What did Russia know, and when did it know it, about the two brothers who launched a terrorist attack on the Boston Marathon a year ago? As the anniversary date approaches, a new report from the Inspector General of the Intelligence Community largely lets the FBI off the hook for not identifying Tamerlan Tsarnaev as a domestic threat. Instead, the IG finds that Russia withheld critical information from the US about Tsarnaev’s activities, including a phone call recording in which the older brother discussed Islamic jihad … with his mother, as the New York Times reports:
Russian officials had told the F.B.I. in 2011 that the suspect, Tamerlan Tsarnaev, “was a follower of radical Islam and a strong believer” and that Mr. Tsarnaev “had changed drastically since 2010 as he prepared to leave the United States for travel to the country’s region to join unspecified underground groups.”
But after an initial investigation by the F.B.I., the Russians declined several requests for additional information about Mr. Tsarnaev, according to the report, a review of how intelligence and law enforcement agencies could have thwarted the bombing.
At the time, American law enforcement officials believed that Mr. Tsarnaev posed a far greater threat to Russia.
The new inspector general’s report found that it was only after the bombing occurred last April that the Russians shared with the F.B.I. the additional intelligence, including information from a telephone conversation the Russian authorities had intercepted between Mr. Tsarnaev and his mother in which they discussed Islamic jihad.
The IG concludes that the FBI did a proper investigation with the information they received, but they could have worked a little harder to expand their knowledge of the Tsarnaevs, too:
While the review largely exonerates the F.B.I., it does say that agents in the Boston area who investigated the Russian intelligence in 2011 could have conducted a few more interviews when they first examined the information.
Despite the elder Tsarnaev’s travels to Dagestan and his apparent connections to unrest in the region, neither the FBI nor the IG could find any evidence that Tsarnaev or his brother Dzokhar belonged to a terrorist organization. They acted on their own volition, it seems. Without the two Tsarnaevs connecting to a wider network for support in this attack, it’s doubtful that the FBI could have stopped it all by themselves, either.

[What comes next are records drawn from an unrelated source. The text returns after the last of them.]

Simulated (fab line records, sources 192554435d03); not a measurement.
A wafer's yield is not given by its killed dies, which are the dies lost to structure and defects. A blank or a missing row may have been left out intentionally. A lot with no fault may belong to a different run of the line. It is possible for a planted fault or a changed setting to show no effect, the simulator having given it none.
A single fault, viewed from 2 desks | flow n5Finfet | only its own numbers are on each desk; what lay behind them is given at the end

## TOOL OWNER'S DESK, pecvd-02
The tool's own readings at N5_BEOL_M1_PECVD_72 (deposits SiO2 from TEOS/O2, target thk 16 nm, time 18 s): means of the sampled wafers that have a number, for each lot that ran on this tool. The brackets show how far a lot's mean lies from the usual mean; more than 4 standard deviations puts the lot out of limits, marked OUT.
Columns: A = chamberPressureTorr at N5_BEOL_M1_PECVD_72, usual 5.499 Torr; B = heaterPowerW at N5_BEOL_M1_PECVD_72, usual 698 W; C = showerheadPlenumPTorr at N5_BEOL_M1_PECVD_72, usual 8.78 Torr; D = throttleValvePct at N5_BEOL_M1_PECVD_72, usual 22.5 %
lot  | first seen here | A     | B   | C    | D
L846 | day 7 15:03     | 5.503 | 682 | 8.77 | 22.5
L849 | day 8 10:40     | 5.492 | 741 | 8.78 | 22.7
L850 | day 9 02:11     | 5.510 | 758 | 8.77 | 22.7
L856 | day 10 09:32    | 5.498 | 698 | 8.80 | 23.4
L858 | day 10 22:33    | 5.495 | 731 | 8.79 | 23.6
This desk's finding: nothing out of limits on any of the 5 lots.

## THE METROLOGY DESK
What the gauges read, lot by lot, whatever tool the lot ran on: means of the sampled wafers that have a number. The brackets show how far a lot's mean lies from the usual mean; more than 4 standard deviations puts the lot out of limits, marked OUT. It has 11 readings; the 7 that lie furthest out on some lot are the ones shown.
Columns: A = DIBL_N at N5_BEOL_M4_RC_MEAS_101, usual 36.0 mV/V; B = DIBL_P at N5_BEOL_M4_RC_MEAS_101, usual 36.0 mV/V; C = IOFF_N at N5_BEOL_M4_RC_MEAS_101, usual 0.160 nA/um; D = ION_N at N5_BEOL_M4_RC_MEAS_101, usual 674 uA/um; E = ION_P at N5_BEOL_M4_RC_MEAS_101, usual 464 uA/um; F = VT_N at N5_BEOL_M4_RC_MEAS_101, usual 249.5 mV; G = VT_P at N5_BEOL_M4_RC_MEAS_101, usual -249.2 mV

That doesn’t mean that the FBI should be let off the hook entirely, though. One senior official called them “homegrown violent extremists,” but that’s not quite the case either. The months-long trip that Tamerlan took to Dagestan had to have played a significant role in his radicalization. If anything, the lesson from that information is that foreign-born American residents who stay for months in areas known for radical Islamist violence should come under more scrutiny than Tsarnaev did, regardless of how much information the governments of those regions share.
Lindsey Graham called this failure “a mistake” after the trip to Dagestan became public knowledge, saying, “It’s people like this that you don’t want to let out of your sight.” Hopefully we’ve learned that lesson now.